Bio:
James D. Reid earned his doctorate in philosophy at the University of Chicago and is currently Professor of Philosophy at the Metropolitan State University of Denver. He has taught ethics and the history of philosophy at Chicago (where he won a Wayne C. Booth Graduate Student Prize for Excellence in Teaching), Colorado College, the College of William and Mary, and the United States Air Force Academy.

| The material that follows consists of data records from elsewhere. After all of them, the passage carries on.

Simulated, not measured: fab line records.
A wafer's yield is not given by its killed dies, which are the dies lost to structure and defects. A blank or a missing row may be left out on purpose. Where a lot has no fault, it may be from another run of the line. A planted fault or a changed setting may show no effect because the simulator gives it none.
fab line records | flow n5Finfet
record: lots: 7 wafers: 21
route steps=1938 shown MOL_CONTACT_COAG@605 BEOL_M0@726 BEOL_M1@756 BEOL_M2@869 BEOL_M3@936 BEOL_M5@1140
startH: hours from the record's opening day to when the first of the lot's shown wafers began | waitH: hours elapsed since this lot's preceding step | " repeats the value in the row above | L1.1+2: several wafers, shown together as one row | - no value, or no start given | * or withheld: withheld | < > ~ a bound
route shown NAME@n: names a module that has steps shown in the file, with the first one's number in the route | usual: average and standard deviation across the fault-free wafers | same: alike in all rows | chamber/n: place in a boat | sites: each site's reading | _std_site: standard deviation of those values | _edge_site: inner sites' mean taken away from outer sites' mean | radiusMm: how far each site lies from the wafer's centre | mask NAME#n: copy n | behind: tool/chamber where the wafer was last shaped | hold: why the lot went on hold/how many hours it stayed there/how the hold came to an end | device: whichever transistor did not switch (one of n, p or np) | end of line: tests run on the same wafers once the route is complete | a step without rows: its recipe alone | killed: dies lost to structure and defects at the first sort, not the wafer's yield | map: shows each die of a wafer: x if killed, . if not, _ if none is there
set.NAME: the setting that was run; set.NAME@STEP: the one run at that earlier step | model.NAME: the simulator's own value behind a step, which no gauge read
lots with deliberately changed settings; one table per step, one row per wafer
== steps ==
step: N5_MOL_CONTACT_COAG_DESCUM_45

His research is interdisciplinary, drawing from philosophical, artistic, and scientific sources, devoted to problems in axiology and the theory of meaning, and responsive to the challenges of discovering fitting ways of expressing the importance of what we care about. He has published articles and book chapters on various philosophical issues in Kant and his successors in the 19th and 20th centuries. He received a grant from the National Endowment for the Humanities to support a collaborative translation of Heidegger’s Die Frage nach dem Ding (Rowman & Littlefield, 2018). He co-edited Thoreau’s Importance for Philosophy (Fordham University Press, 2012) and is the author of Being Here Is Glorious: On Rilke, Poetry, and Philosophy (Northwestern University Press, 2015), Heidegger’s Moral Ontology (Cambridge University Press, 2018), and, with Candace R. Craig, Agency and Imagination in the Films of David Lynch: Philosophical Perspectives (forthcoming, Lexington Books, an imprint of Rowman & Littlefield). His current projects include a monograph on the German philosophical poet Novalis, a translation of some of Novalis’s philosophical and literary writings, and a book-length interpretation of Rilke’s Sonnets to Orpheus. He hopes in the coming years to revisit a long-standing project on freedom and nature in Kant’s Critical Philosophy.